Let me get back to SC. He was bought, and then brought to his first prison. The IOM said it was

“a private home where more than 100 migrants were held as hostages. He said the kidnappers made the migrants call their families back home, and often suffered beatings while on the phone so that their family members could hear them being tortured. In order to be released from this first house, SC was asked to pay…about $480…which he couldn’t raise. He was then ‘bought’ by another Libyan, who brought him to a bigger house—where a new price was set for his release…about $970…to be paid via Western Union or MoneyGram to someone called ‘Alhadji Balde’, said to be in Ghana.
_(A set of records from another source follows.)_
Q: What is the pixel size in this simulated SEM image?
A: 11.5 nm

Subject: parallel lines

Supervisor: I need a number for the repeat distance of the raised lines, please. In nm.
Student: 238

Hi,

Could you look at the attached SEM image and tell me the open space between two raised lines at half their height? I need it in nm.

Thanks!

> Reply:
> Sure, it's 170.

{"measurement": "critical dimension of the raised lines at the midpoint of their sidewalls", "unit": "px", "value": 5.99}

SC managed to get some money from his family via mobile phone and then agreed to work as an interpreter for the kidnappers, to avoid further beatings. He described dreadful sanitary conditions, and food offered only once per day. Some migrants who couldn’t pay were reportedly killed, or left to starve to death.

SC told IOM that when somebody died or was released, kidnappers returned to the market to ‘buy’ more migrants to replace them. Women, too, were ‘bought’ by private individuals—Libyans, according to this witness—and brought to homes where they were forced to be sex slaves.”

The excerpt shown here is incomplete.